Thursday at the Next Web review of talks

An article, posted more than 12 years ago filed in web, design, technology, next, web2.0, the, google & trends.

My ticket was sponsored by The Bean Machine.

In this post summaries of different talks at The Next Web. Read more about the future of search, what Google would do, what Andrew Keen is thinking about the read/write web, what Matt Mullenberg, of Worpress, thinks about how the web should work and finally how well Andrew Keen and Chris Sacca get along.

Future of search

Cool presentation. Moving towards the semantic web, but acknowledging that most of the data is still not as well structured as one would hope. Search however is just a way to get a problem solved, it should not be a goal in itself. Presenter is proposing that search engines should move into task completion assistants (interpretated, e.d.). Neat idea. Lack of real time search is ridiculized by Hermione, but real time isn't important for everything in this world of course. Want to check it out: sandbox.yahoo.com.

What would google do?

Decomposing Google to its essence, their business ethic/way of working. It's been said about todays economy that we're in a state of compression. Perceived value meets actual value. But nah, we're at the brink of a change in how we want to deal with companies. But I'm afraid I have to forward you to his own slideshow... because he said just too many things... that I'm now able to summarize in just one line. Well... best summarized is maybe by example. Google Eat: not a regular menu, but an adaptive one. If people eat typical deserts with a certain main course, offer it as a suggestion automatically. If people don't eat certain things, remove it, reduce crap. Allow visitors to rate the product they just ate, and also use it to optimize your menu. That's what Google would do, at least.

Andrew Keen

I was looking forward to his talk, and thought, based on probably amateur reviews, that he was kind of sticking too much in the old days, not accepting the new possibilities. Today he declared to be a great fan of Twitter. Came to me as somewhat of a surprise. Still, he has issues with the current Web 2.0. Which will die soon. His concern is that Web 2.0 is only about expression. It can't be compared to how e.g. newspapers work, it doesn't have the same quality. "none of them (newspapers, e.d.) are viable, they're fucked" (we could quote that ;) ) We want reliable information as well, but now with intimacy. Media's quality = intimicy + trustworthiness (/transparancy). His talk continues more optimistic. Everyone that publishes something should turn into a brand. My interpretation: Authority should matter again. When it comes to political parties, they are the result of the old, industrial age. But he fears that it may turn into something that is too much about brand... or charisma. And he expresses his fear that this might be misused, referring to the charisma of e.g. Hitler.

Blogs and social media

By the cofounder of Wordpress, Matt Mullenweg. Was kind of hard to follow, lots of interesting ideas, but not really going towards a single point. Maybe it was: don't get your data stuck into some closed system (e.g. myspace). Still not really sure what he ment while referring to those anesthetic people, seeing e.g. numbers as colours. Maybe linking everything with everything? Seeing connections, where there don't seem to be connections?
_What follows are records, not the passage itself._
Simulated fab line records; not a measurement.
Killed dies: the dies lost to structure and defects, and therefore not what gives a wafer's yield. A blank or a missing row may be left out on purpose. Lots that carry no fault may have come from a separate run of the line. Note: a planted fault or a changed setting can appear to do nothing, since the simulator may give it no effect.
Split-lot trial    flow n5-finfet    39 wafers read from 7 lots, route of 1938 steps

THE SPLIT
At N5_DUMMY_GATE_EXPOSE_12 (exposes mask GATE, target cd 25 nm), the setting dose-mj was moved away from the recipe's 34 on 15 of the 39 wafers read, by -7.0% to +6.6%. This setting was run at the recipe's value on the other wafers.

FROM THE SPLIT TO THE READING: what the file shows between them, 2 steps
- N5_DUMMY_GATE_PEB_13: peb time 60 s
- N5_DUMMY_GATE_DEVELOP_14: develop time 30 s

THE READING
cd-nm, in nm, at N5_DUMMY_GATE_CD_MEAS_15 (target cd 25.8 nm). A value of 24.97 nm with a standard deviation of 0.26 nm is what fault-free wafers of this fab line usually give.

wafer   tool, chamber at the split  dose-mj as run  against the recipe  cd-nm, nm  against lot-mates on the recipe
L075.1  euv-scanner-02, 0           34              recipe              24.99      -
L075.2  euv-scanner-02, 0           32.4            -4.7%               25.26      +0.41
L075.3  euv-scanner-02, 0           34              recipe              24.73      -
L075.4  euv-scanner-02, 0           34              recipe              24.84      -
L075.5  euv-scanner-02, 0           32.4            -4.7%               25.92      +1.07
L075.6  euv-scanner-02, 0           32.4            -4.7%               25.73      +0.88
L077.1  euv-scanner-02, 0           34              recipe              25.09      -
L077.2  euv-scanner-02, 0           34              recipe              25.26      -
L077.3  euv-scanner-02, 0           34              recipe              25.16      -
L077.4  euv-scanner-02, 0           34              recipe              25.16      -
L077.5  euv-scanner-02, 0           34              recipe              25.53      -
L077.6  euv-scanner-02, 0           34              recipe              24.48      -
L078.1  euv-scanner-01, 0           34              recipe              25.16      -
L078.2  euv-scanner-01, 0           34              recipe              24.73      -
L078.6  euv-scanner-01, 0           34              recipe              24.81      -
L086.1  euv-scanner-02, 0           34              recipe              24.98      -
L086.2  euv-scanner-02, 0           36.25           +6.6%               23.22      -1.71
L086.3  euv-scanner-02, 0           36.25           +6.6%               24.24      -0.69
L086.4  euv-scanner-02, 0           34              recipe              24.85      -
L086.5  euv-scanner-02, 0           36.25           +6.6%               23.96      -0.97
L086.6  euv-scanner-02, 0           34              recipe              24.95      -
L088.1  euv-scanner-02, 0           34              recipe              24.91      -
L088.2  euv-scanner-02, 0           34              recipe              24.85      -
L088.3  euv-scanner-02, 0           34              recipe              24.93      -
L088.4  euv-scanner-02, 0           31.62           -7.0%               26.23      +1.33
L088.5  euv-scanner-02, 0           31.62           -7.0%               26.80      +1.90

-porn talk was stupid, and repeating same message again, that porn made everything popular... yeah-

Chris Sacca interviewing Andrew Keen (or the other way around)

Originally it was planned as a presentation by Chris (ex Google, VC, Angel investor, notably twitter), but he asked Andrew to come on stage as well, to have a chat. Some topics. At Google Chris learned that one should first try to solve some users problem, then about making money of it. Not just add a feature, like Microsoft does with Word, and trie to monitize that (new version). Then Andrew brings up the kind of leftish political opinion of many web persons. No steady answer here from Chris, but it might have to do with awareness, and experience of failure maybe, he somehow suggest. But on the other hand there is also the libertarian thinking. Edit: I never think that those collide: that's progressive left.
Is Google Evil? Na, they don't want to. They just want people to have access to new technologies, e.g. the internet, and other new services, so maybe Google can make money from that (but it doesn't matter if others make profit too). Btw. never release a product that you're not passionate about.